Generating 3D data with a 2D camera, which generally involves combining several 2D images to create one 3D image, needs more accurate illumination compared to taking a single 2D snapshot. It also requires a very stable and accurate camera to ensure each image is the same in terms of gain and other parameters. ‘It’s not only machine builders that have to overcome the complexities of 3D imaging when designing their systems and algorithms,’ Herrmann continues. ‘Camera manufacturers have to understand the requirements for using their products for making 3D measurements. There are more requirements for the camera in 3D imaging; to achieve the same 2D accuracy in 3D is hard to do.’
Adimec’s high-resolution 2D cameras are used for 3D imaging. One of the company’s larger markets for machine vision is semiconductor and electronics manufacturing, in which, Herrmann says, all of its customers are moving from 2D to 3D, or already have done so.
Many high-end semiconductor metrology equipment now incorporates some sort of 3D imaging capability and checks are made on the volume of solder deposited on PCBs or the thickness and flatness of silicon wafers. Chromasens’ tri-linear colour line scan system is particularly suitable for scanning large areas in 3D and provides the accuracy required for semiconductor inspection. The system generates a 3D image based on the surface texture of the object, correlating a 3D image from two separate line scan images. GPUs are used for image processing, making it fast at up to 200 million measurements per second. Markus Schnitzlein, CEO of Chromasens, says the system has a resolution of 10μm per pixel, depending on the optics and the width of the object, and can measure to an accuracy of 1μm, which can be required in the semiconductor industry.

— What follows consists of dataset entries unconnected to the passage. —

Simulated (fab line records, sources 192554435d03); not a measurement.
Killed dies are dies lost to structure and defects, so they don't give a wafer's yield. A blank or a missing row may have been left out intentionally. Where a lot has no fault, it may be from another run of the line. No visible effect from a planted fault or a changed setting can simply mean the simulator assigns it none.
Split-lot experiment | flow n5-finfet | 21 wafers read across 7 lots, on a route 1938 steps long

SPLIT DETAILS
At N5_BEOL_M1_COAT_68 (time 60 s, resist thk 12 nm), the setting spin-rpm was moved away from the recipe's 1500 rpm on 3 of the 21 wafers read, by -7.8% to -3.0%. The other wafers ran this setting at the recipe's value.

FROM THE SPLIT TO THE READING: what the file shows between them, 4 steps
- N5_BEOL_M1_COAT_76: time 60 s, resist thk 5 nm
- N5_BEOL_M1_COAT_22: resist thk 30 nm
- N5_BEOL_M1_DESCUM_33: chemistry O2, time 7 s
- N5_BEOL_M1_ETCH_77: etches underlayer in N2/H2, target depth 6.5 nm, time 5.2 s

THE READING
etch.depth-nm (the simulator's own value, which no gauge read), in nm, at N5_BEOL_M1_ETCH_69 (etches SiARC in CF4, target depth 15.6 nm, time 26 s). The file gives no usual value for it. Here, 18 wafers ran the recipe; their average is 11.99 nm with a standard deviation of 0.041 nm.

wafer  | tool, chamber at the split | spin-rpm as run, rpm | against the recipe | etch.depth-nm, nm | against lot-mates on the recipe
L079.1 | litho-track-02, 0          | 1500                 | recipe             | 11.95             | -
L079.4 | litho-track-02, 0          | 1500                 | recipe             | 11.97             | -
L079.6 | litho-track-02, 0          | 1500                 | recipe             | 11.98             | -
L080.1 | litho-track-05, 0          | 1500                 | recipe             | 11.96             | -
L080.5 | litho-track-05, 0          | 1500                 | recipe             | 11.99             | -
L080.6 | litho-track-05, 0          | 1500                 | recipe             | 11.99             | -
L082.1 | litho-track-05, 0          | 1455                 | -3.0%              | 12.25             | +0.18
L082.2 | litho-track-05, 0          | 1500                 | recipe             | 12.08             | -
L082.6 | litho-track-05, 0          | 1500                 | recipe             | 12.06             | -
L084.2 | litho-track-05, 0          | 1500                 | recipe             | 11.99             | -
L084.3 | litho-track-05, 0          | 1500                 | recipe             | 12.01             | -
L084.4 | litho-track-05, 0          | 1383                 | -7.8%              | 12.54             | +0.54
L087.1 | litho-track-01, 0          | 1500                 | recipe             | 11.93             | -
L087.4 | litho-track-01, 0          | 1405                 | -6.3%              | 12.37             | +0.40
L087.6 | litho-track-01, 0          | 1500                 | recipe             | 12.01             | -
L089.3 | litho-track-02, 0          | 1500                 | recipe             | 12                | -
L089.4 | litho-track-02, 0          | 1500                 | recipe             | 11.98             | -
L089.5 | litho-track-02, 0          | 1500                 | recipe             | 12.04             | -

Apart from ease of setup and calibration, inspection speed is also a problem in some circumstances, according to Dr Wolfgang Eckstein, managing director of MVTec Software. ‘In terms of speed, you’re always somewhat at a limit when working in 3D; data acquisition can be a couple of seconds, depending on the 3D imaging method. This isn’t so critical in robotics, but can be in inspection of wood or food. But this will change in the near future due to significant improvement in 3D sensor technologies,’ he says.
Software tools for 3D image processing are becoming more complete. Here, a whole three dimensional area can be subtracted out of the model in Halcon 11. Credit: MVTec Software
The other side of improvements in the technology is in the software. ‘The difficulty is that whatever tools are available in 2D have to be made available in 3D,’ states Eckstein. Tools like blob analysis, edge inspection, feature extraction, filters, classification, object recognition, alignment, identification – all are common software tools in 2D and similar tools are needed in 3D. ‘You have to acquire the 3D information, you have to do pre-processing, use blob analysis, determine the relation between objects, identify them, determine the position, and so on. In 3D it’s a little more complex, but it generally corresponds to 2D machine vision.’ The latest release of Halcon, version 11, offers the full range of these operators allowing the user to program a 3D application in a well know process chain.
The exhibit most often shown at trade fairs to demonstrate the power of 3D vision is robotic bin picking. This, however, is still in its infancy as far as real-world implementations go. Eckstein comments: ‘Vision for robotics is an important area for 3D. However, bin picking is still a challenge and there’s not a 100 per cent solution to any kind of object yet.’ He says the 3D alignment is possible in terms of vision, but typically there isn’t full 360° of freedom in the robot movement. He adds that it is becoming feasible now though.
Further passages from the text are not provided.